The following is from The Federal Times

December 06, 2004

Searches and gag orders: Homeland Security’s unprecedented campaign cloaks unclassified info

The Homeland Security Department is taking unprecedented steps to keep its unclassified information under wraps.

The department has issued a directive that employees and contractors share sensitive but unclassified information only with those having a need to know it. Employees can still share information with Congress and the Justice Department, according to the directive.

Further, employees and contractors can be searched at any place or any time to ensure they are in compliance with the policy. They can also face administrative, civil or criminal penalties if they violate the rules.

New employees and contractors are required to sign nondisclosure agreements for handling unclassified information. All 180,000 department employees and contractors are bound to the directive and the nondisclosure agreement, even if they didn’t sign the nondisclosure agreement or if they’re unaware of it, according to department spokeswoman Valerie Smith.

“All of the employees are held to the same standard. The document simply educates new employees about that standard,” Smith said.

Critics fear the policy at Homeland Security represents a worrisome precedent that, if not challenged, will be adopted at other federal agencies.
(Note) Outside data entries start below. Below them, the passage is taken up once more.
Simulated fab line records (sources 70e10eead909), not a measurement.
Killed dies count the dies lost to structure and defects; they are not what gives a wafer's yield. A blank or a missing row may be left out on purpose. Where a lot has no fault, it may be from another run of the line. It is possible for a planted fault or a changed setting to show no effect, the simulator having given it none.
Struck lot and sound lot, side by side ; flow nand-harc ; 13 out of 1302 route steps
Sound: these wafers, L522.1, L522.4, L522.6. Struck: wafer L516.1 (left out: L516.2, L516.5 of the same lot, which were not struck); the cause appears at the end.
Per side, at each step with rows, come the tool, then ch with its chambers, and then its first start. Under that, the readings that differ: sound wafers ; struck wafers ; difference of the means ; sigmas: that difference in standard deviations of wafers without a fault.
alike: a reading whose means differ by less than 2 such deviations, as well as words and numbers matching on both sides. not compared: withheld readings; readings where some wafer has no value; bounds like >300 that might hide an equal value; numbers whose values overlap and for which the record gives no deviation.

“The message is: ‘We don’t want you talking to anybody outside of government,’” said Steven Aftergood, a government secrecy expert at the Federation of American Scientists. “A huge door is closing within our government.”

The department’s detailed, 13-page directive informs employees how to handle, store and disseminate “sensitive but unclassified” information. No one has violated the policy since it was put into effect seven months ago, Smith said.

Some government secrecy experts, such as Bill Leonard, director of the Information Security Oversight Office at the National Archives and Records Administration, said they fear the department’s policy will squelch information sharing among the department, the public and other federal, state and local organizations.

“It creates an environment exactly opposite, I think, what we’re trying to do in the name of information sharing,” Leonard said. “It creates an environment of uncertainty. And in an environment of uncertainty, most people resort to a default position of ‘Do not share, because otherwise I might inadvertently violate a rule or regulation or a regime that I’m not even familiar with.’”

Also, some critics argue the policy inappropriately strips employees and contractors of their constitutional rights and deprives public policy debates of valuable insights and information.

The department’s Office of Security posted the secrecy rules on the department’s internal intranet in May and began requiring new employees and all employees in the department’s Information Analysis and Infrastructure Protection and Science and Technology directorates to sign the three-page nondisclosure agreement.

The policy received little media coverage until November. Department employees contacted by Federal Times for this story said they were unaware of the directive. They asked not to be identified for this story for fear of retribution.

The two largest federal unions — the National Treasury Employees Union and the American Federation of Government Employees — learned of the policy last month, and on Nov. 23 they formally called upon the department to retract the policy.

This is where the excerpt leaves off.